Popular Posts

23 December 2010

Runway heating could pay for itself in two years - so let's get a flying start!

I am not privy to airport costings but the seemingly needless grounding of British-based planes during the ongoing cold spell is a soar point with me (pun intended).

Because it could all have been avoided if Heathrow, Gatwick and other UK airports had  heating under their runways.

But that would not be ec0nomically viable,  did I hear someone say? The cost would be astronomical and would have to be passed on to those who utilise the airports.

Presumably that means  the thousands of us who stand around interminally analysing the ‘Cancelled’ and ‘Delayed’ messages on flight departure boards.

Presumably, then, the £12 car-park fee my daughter paid to pick me up at Manchester Airport last week is NOT astronomical. And  it’s reasonable to charge nearly a fiver for a sandwich?

Captive audiences will always be ripped off. The only way the public can counter the profiteers is not to buy extortionately priced goods. But when you are starving and stranded miles from nowhere, what alternative is there?

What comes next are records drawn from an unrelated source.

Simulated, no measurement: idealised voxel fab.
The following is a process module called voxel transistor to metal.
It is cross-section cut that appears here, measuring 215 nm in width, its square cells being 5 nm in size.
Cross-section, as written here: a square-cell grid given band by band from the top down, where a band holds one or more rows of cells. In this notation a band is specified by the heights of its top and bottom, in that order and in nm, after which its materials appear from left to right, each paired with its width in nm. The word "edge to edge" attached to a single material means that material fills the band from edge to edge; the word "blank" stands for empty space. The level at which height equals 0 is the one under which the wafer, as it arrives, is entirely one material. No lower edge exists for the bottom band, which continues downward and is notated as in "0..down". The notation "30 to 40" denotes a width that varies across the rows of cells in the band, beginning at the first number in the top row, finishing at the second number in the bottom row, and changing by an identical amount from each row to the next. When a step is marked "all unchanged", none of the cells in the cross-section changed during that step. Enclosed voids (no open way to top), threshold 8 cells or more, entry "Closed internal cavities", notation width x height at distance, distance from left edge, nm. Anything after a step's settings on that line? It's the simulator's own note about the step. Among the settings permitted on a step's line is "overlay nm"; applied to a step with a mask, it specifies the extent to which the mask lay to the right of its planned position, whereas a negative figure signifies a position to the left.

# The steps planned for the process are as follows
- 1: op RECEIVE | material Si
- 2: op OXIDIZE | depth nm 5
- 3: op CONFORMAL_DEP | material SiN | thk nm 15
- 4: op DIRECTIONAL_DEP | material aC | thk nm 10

When you think about it, it is actually in the interest of the  airports to ground passengers because they have to eat. And that means buying those gold-plated sarnies and £4 bottles of water.

It might be a good idea to start charging for using the airport loos as well, as mooted by Ryanair’s penny-pinching boss. That’s gotta be worth a bog-standard million quid a week, surely.

I’m not surprised there’s no rush to invest in underground heating – and the predicted vast expense provides a good excuse. Of cours, Britain’s increasingly deluded bureaucrats also assure us  we don’t have enough sub-zero weather to justify runway heating. Which is nonsense if the past couple of climate-changing years are anything to go by.

So how expensive would it be to heat the runways? Well, an executive study at  St Cloud State University in Minnesota concluded that using geothermal heat can prevent the build-up of ice and snow ”and once installed, such a system could pay for it self in as little as 2-5 years.”

The report also slammed current methods of trying to keeping runways open, maintaining: ”Both chemicals and snow-ploughing vehicles have adverse effects on the environment as they contribute to pollution.”

I am no engineering expert, so have no idea whether such a system is feasible for UK airports. But something MUST be done about the seemingly endless delays passengers are suffering these days.

Keeping airports open at all times has to be a priority. BAA, who own Heathrow and Stansted among others, are predicting a 15 per cent rise in income next year to £1.12 BILLION. So they are not exactly skint.
But do they really care that it’s becoming a bonus for passengers to get to their destination on the scheduled day, let alone on time?

The heat is on – or rather off if you’re in the UK. Whether those who make the decisions have the hot-water bottle to do anything about it is another matter.